Military history fans are usually drawn to the Rybachy and Sredny peninsulas, and to the island of Kil’din. These places saw intense fighting during WW2. Remnants of fortifications, guns, shells and other artifacts are still abundant.
Visiting these places for foreign travellers, however, involves considerable difficulties. Rybachy, Sredny, and Kil’din are among pre-border territories, and a foreign citizen needs a permit from FSB to get there. The procedure involves writing a detailed application that takes no less than two months to consider and can be turned down without even an explanation. Attempting to visit these places without a permit may result in a fine and loss of visa, if not an accusation of spying, with all the ugly consequences.
At the moment we are looking into alternative routes on the Kola Peninsula that do not require special permits for fans of military history. There are several places just as history-saturated as Rybachy. These places however are not well represented in the Internet, so the interest from travellers, especially from abroad, is much lower there.
Examples of places where we can help you with organizing a trip, guide, driver, and translator:
1. The City of Medvezhyegorsk, 500km south of Kandalaksha. Finnish fortifications of WW2 era. Underground bunkers, trenches, communication lines. Well-preserved. A local guide and an all-terrain vehicle are highly desirable.
Not far from Kandalaksha (14km) there is a German cemetery where lie 1000 interned Germans.

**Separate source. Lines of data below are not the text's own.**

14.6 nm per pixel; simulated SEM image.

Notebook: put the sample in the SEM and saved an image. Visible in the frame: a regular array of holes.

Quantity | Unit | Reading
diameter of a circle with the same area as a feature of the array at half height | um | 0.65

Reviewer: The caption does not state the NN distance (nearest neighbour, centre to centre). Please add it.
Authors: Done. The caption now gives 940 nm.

3. From Kandalaksha by car one can go towards Alakurtti to see the Verman frontline, where Russian troops were facing Wehrmacht’s XXXVI corps and Finland’s 6th Infantry Division. The total length of the fortification line is 30km. You will still be able to see trenches, dugouts, and lots of barbed wire.
These are the first alternatives to the Rybachy peninsula that come to mind not requiring permits. We’ll continue looking around for places that would be of interest to fans of military history.